Tuesday, May 28, 2013

Onward

After much soul-searching... actually, not that much... I've decided to continue working on Loyc and EC# even though I discovered a really nice language in Nemerle. Personally, I wouldn't mind switching development to Nemerle, but I didn't want to throw away all the work I'd already done on LLLPG, and I still think that the goals of the Loyc project cover a lot of ground that Nemerle is not intended to cover, so continuing to work on Loyc is not simply a waste of time.

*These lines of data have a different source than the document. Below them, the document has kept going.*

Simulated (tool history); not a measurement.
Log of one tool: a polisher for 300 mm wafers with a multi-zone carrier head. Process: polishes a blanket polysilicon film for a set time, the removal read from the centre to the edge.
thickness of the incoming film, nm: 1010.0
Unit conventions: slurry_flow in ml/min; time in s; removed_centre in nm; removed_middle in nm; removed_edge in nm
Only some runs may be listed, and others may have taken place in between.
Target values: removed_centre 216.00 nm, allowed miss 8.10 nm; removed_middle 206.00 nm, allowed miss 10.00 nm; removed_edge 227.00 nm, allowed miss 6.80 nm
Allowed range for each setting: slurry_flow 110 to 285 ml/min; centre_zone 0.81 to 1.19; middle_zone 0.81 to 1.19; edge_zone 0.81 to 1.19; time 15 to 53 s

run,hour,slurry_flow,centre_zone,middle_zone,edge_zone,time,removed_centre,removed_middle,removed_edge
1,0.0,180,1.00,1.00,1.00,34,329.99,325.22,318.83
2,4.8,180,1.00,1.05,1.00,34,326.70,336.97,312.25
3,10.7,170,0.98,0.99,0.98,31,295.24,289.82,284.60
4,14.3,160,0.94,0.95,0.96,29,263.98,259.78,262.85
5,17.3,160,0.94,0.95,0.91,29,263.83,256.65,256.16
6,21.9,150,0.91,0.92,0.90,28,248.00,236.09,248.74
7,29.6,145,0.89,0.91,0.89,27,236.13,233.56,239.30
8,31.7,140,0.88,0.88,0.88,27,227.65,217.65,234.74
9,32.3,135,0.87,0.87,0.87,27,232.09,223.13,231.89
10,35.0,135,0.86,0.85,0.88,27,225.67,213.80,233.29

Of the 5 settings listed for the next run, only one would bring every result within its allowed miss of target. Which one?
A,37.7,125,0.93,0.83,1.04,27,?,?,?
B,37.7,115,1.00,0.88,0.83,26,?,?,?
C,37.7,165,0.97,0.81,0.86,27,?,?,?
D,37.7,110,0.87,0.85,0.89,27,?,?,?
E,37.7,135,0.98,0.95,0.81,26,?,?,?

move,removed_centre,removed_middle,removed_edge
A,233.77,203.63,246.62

Nemerle has a great macro system, and I have a lot to learn about how it works. Whatever I learn, I will document it and apply that knowledge to EC#. Assuming I'm smart enough to decipher how it works, EC# will end up with a great macro system like Nemerle's.

Loyc development will continue in C#, since (A) there is so much C# code already; (B) I'm going to write a EC# compiler and it should be self-hosting, which is impossible if I introduce Nemerle code; and (C) I want to attract new developers, and requiring them to use a new programming language might drive them away.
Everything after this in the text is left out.